Further, discoms have to contend with their AT&C (aggregate technical and commercial) losses, which stand at an average of 25 per cent, and the growing burden of agricultural subsidies — the sector contributes a measly 8 per cent to the discoms’ revenues while consuming 22 per cent of the total electricity produced.

“Despite the current issues, I don’t see much of a problem with the generation sector; the challenge for the power sector lies on the distribution side,” says P. Umashankar, ex-secretary, Ministry of Power.



The government’s recent decision to increase the price of domestic gas from April 2014 will make gas-based power costlier. Pre-empting this, Essar Energy has decided to convert two of its gas-based projects (a total of 1,015 MW capacity) into coal-fired ones.

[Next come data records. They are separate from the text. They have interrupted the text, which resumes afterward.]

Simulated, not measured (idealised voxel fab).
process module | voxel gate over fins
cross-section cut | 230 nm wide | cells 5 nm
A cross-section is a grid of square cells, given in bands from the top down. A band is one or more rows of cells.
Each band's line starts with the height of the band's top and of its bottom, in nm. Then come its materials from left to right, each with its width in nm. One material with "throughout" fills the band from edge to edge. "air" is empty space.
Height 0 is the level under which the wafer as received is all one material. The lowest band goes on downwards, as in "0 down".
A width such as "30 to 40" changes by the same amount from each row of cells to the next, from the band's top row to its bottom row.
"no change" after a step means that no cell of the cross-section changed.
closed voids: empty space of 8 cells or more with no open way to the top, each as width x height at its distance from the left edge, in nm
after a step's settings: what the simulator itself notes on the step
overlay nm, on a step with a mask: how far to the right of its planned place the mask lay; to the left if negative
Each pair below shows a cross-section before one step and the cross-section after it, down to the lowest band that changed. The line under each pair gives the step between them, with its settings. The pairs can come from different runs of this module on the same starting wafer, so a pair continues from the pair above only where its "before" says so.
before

While the going has been tough for conventional energy sources, renewable energy has somewhat redeemed itself. It accounts for around 13 per cent of the total installed capacity, or 28 GW, as of March 2013. While technical and economic concerns around renewable energy remain, it is seen as the answer to a power-deficit India, where only 92.8 million out of the total 167.8 million households have access to power. Efforts are under way to integrate this energy into the grid.

As things stand today, all the stakeholders need to get their act together: the consumers, the producers, the distributors, the regulators and the government. As the Planning Commission official aptly puts it: “The basic problem with the Indian power sector is that those involved want conflicting things... We have stopped being a fair state and there is no appetite for a fair and equitable solution.”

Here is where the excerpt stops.